American companies can’t get enough of the bond market.
Those companies have been selling piles of new bonds for several years now — more than $1 trillion worth annually since 2009, according to data compiled by Bloomberg News.
And this year is going to be busier still. American companies are on track to sell about $1.5 trillion in new bonds to eager investors. A bit of perspective: That’s roughly three times what companies issued a dozen years ago.
Surging demand for those bonds — from mutual fund investors and institutions — has driven interest rates to historic lows. Companies would be crazy to pass up the opportunity to borrow at such low rates.
“The big dynamic underlying all this is that debt is cheap,” says Erik Weisman of MFS Investment Management in Boston. “It has become cheaper and cheaper month after month for the last three years, and companies are taking advantage of that.”
But despite what the borrowings suggest, companies aren’t really piling on the debt. Weisman says about half of new corporate bonds sold this year were used to refinance more expensive old debt, just as a homeowner might do to lower monthly mortgage payments.
As any homeowner knows, a dollar saved thanks to lower borrowing costs is just as valuable as a dollar earned. In the corporate world, that means bond refinancing can give a powerful boost to the bottom line for years to come.
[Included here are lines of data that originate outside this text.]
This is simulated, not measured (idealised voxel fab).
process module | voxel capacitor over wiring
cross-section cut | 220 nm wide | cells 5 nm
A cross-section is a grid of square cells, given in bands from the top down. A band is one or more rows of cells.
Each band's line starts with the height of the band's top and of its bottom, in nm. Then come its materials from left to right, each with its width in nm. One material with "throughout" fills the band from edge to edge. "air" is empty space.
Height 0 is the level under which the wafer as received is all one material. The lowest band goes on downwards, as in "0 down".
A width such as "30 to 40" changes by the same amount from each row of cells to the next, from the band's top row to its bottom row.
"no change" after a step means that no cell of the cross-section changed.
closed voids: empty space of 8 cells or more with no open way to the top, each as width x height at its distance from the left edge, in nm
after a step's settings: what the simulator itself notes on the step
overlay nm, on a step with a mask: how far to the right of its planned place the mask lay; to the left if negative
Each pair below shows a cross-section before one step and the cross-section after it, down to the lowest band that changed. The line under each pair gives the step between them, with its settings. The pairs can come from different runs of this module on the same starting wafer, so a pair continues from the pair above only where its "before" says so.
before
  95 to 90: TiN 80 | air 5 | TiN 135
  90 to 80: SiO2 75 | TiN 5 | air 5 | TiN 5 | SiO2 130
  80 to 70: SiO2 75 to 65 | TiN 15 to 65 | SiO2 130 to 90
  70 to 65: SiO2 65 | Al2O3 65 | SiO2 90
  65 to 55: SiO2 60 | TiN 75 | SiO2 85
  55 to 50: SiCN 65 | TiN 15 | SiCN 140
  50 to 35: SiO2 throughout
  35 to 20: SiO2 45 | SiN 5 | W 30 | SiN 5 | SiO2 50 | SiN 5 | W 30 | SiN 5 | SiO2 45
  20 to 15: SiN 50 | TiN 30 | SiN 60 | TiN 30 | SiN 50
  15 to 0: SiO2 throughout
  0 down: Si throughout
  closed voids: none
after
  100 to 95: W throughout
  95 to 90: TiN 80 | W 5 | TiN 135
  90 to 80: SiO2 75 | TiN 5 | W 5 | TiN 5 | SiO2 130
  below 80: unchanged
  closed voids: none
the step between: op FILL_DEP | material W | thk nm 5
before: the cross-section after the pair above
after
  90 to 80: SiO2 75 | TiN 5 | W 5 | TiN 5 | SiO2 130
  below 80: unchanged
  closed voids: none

One important difference between corporate borrowers and homeowners: Companies across the entire credit spectrum — from investment grade risks to junk bond issuers — enjoy easy access to borrowed money. Good luck refinancing your mortgage with dicey credit.
“If you’re a chief financial officer of a corporation, you have unfettered access to the markets,” says Diane Vazza, head of global fixed income research at Standard & Poor’s. “What you’re seeing is a huge, voracious appetite for the debt that these companies are issuing.”
Highly rated companies now sell bonds that yield about 3.6 percent to investors. In more typical bond markets, those businesses would have paid about 6 percent to borrow the same money.
For companies with junk-debt ratings, new bond issues might pay investors about 6.8 percent today. Those borrowers enjoy both lower rates and easy access to credit. They might pay 8 percent in more typical times — if they could convince investors to buy their bonds at all.
The corporate bond boom won’t last forever. Rates will go up eventually. Companies don’t have an unlimited amount of debt that needs refinancing.
“I’m not going to call the bottom with rates,” says Vazza. “But clearly what we’re seeing is opportunistic. That window continues to be open.”
And so far companies are still lining up to squeeze through.
Dorchester bank in tiny IPO
And now for something completely different: Meetinghouse Bancorp Inc. of Dorchester.
Meetinghouse had no interest in contributing to the corporate bond boom. The one-branch banking company went public last week in what was surely one of the nation’s smallest IPOs of the year.
Meetinghouse, which boasts total assets of $74 million, raised $6.6 million when it completed its stock offering. In fact, the stock was never offered to the public in the conventional sense. Depositors, bank insiders, and an employee stock plan purchased all the shares.
Combing through US stock offering data for the year, I could find only two smaller IPOs that actually made it to the public market with an underwriter. As a public stock, Meetinghouse is smaller than small. It’s a stretch to even call the 98-year-old bank a microcap.
I phoned Anthony Paciulli, the chief executive of Meetinghouse, and asked him a basic question: What exactly was the point of that?
Paciulli had a simple answer. He said the bank had grown in recent years, avoiding lending pitfalls that hurt some other banks, and could not get much bigger without adding capital.
I politely suggested that bankers have a habit of going public and then selling the business when they near retirement age in a few years. Paciulli, 63, was having none of it.
“We want to survive,” he told me. “The idea here is to grow.”
Now he has shareholders rooting for him, too.